…After 30 years of colossal waste

By Favour Nnabugwu

THIRTY years after construction work commenced on the 276-kilometre standard gauge rail line linking Itakpe-Ajaokuta-Warri, and abandoned with most of the equipment vandalized, the Federal Government has renewed plans to complete the rail line project. The project, otherwise called the central railway line, was initially planned to be delivered in five years, with an estimated N40bn needed to fully get the line delivered to Nigerians. The Itakpe – Ajaokuta – Warri standard-gauge line which will transport iron-ore from the Itakpe mine to the Ajaokuta and Delta Steel plants, and coal from Warri to Ajaokuta, was abandoned due to poor funding.

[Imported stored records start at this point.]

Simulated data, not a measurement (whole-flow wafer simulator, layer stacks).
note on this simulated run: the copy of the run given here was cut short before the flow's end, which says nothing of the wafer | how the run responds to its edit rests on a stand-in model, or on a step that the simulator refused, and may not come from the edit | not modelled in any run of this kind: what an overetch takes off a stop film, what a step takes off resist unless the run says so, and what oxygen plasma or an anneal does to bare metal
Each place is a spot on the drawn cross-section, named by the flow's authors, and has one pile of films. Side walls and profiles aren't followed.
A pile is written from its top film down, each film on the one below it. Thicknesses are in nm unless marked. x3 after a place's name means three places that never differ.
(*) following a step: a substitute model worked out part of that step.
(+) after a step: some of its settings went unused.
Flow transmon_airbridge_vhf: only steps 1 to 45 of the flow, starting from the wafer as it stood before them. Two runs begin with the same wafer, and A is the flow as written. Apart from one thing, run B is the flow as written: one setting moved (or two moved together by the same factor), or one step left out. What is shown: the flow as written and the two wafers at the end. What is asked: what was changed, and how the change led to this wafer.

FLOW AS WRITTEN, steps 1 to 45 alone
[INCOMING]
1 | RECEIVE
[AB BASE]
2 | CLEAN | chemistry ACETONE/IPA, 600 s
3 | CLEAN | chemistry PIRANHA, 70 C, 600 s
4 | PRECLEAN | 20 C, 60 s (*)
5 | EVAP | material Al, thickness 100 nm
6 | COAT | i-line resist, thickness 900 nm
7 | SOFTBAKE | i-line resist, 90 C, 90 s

On completion, the line will have capacity for four trains of 32 wagons in its first phase and eventually increase to eight trains of 64 wagons. Minister of Transportation, Rotimi Amaechi, said while inspecting the project, penultimate week, that the Itakpe-Ajaokuta-Warri standard gauge rail lines would start commercial operation in June 2018, adding that the Federal Government has instructed that the project must be completed by the second quarter of 2018, as contained in the budget.

Directive from the Federal Government

The minister promised to table the matter at the Federal Executive Council, FEC, meeting with the hope of getting approval to finish the project, noting: “I can’t say until the Federal Government awards the remaining part of the track because from Itakpe-Ajaokuta is bad. They have vandalised everything there and stolen most of the steel and other materials. If the cabinet approves it, the project would be awarded to CCECC to rehabilitate and we are hoping that CCECC would be able to finish it before May, 2018. There are no stations, so CCECC would have to build stations.

“There are two phases of the contracts. The first one was awarded in 1987. We have a directive from the Federal Government that we must complete the Itakpe-Ajaokuta-Warri rail line and it was put in this year’s budget. By the end of December last year, we had disbursed some money to the contractors, Julius Berger and others to commence work, so we have come to see how far.

“We are constructing bridges too in order to reduce contact with human beings who would try to cross the track because this is a speed lane and once it starts, it is going to be 120 to 150 km per hour because it is a standard gauge. If this contract was completed within the time it was awarded, Nigeria would have been the first country in Africa to have a standard gauge line. We need to get this place functioning and the directive of the Federal Government is: we should start and our target is that by June, commercial activities will resume. Julius Berger was handling the project before but they said they cannot continue because they had demoblised and taken all their equipment back to France and they can’t start bringing equipment back again because it would cost us more.

“So, we will take a contractor who is in Nigeria and has all the equipment that can fix the standard gauge. Standard gauge is standard gauge anywhere, there is no magic about it. Julius Berger has opted out but they will complete the remaining part of the project they have started. The company is on site to complete the project and we are trying to protect the project from thieves and those who would want to cause damage by vandalising the facility.”

According to him, Julius Berger will handle the civil works to construct new yard, the 99 bridges, flyovers and refurbish the 178km yard in Agbor. The minister also ordered that the village which has 420 houses be handed back to the ministry due to poor maintenance, while the Ministry would in turn hand over the village to Julius Berger for total rehabilitation and will become economic benefit to the Federal Government through rents to workers. At the Abraka site, the minister directed that the Team Nigeria Ltd., the project consultants, to expand the bridges to accommodate two vehicles as the bridges constructed could sparsely accommodate one vehicle.

Julius Berger Site Engineer, David Imafidon stated that with the level of ongoing work, the project could be completed within the speculated time. He said that 99 bridges were to be constructed in the ongoing project with 12 rail stations, adding that the overpasses to Agbor town were already completed.

Engr. Chiedu Nwazojie, of Team Nigeria Ltd. said that the company would make all the adjustments indicated by the minister to expand the bridges to accommodate more vehicles.

The project commenced in 1987 and was reactivated in 2009 with the Federal Government agreeing to pay N33bn for the design and completion of the remaining kilometres.

The contract was awarded to Team Nigeria and Julius Berger, and was meant to be delivered in March 2013. The contract sum also covered the sidings of the Ajaokuta-Warri rail line up to Delta Steel Aladja, and construction of six stations with the rehabilitation of the completed portion of the line.